IN naming Caleb of Amrabull Park the grand champion bull in the Highland ring at the Royal Adelaide Show this year, judge Jonathon Spence referred to renowned Melbourne restaurant Rockpool, which displays photographs of the greats across various beef breeds.
The magnificent Highland bull Chester Dohnn Laird of Gathbodhan, which won interbreed competitions in his time, is on show.
“I’d suggest they could probably replace that now with this fellow,” Mr Spence said.
“He is a superb specimen - very sound, mobile, he has a tremendous set-up in that hind leg, he is beautifully made in the testicals, has great length and that traditional Highland head with a wonderful set of horns.
“He’d stack up anywhere in the country and could easily have won in a 50-head show.”
For owner Scott Carter, the comments about the 33-month-old, 708 kilogram bull with an eye muscle area measuring 108 square centimetres, marked the pinnacle of 13 years of breeding Highlands at Nuriootpa in the Barossa Valley.
With his mother Leanne and Luke Godly, Mr Carter runs the small Amrabull Park Highland Cattle stud as a passion but hopes to one day make it his full-time job.
“It was a big honour to be compared to a bull looked up to across beef breeding, a bull that made the Highland breed noticed - it is what I have been aiming for,” Mr Carter said.
It was the second grand champion title at Adelaide in a row for Caleb, who was also supreme exhibit at the Australian Highland Cattle Show in Junee, NSW, in June.
He has been sold to Atkinson Livestock, Harrowgate, for breeding pedigree Highlands.
Caleb was sired by Lauriston Angelo and is out of Charlotte of Amrabull Park, who was named grand champion cow by Mr Spence.

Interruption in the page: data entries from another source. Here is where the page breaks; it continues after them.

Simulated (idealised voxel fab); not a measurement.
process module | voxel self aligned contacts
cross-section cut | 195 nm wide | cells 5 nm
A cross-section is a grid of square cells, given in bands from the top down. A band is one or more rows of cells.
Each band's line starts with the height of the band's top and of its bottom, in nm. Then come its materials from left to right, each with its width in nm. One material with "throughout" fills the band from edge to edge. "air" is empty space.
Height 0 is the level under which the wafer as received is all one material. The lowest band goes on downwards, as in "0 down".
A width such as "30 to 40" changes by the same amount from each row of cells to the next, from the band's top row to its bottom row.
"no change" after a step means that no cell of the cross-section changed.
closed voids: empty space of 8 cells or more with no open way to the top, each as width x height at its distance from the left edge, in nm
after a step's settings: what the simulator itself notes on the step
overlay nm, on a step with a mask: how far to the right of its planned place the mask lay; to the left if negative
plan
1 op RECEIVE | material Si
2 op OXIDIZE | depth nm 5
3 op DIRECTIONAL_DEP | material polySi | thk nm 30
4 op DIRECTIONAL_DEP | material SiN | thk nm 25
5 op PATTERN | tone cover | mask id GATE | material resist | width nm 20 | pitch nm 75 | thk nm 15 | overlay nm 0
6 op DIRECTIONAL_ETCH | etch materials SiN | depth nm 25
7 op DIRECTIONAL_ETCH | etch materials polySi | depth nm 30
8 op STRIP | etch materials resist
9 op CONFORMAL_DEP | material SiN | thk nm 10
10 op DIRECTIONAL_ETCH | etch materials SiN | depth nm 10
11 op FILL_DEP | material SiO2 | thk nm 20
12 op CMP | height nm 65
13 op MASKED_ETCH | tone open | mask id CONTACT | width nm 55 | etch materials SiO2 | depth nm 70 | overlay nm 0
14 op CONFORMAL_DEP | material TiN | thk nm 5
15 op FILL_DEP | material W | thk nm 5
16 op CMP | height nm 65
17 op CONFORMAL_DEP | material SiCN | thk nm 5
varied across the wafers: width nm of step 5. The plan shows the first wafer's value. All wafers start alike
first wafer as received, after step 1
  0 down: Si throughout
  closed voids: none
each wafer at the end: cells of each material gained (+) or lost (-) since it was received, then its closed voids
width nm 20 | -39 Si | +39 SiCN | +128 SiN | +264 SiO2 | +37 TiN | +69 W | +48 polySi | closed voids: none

The seven-year-old, paraded with three-month-old heifer calf Laura Angela, was true to type, with excellent length and volume of capacity, Mr Spence said.
Heritage breeds had become very popular in branded product and that advanced the beef industry, he said.
Indeed, while Mr Carter’s desire is to preserve rare, heritage breeds, he said they needed a purpose in order for that to happen and his plan was to sell beef as a labelled product, with a provenance story.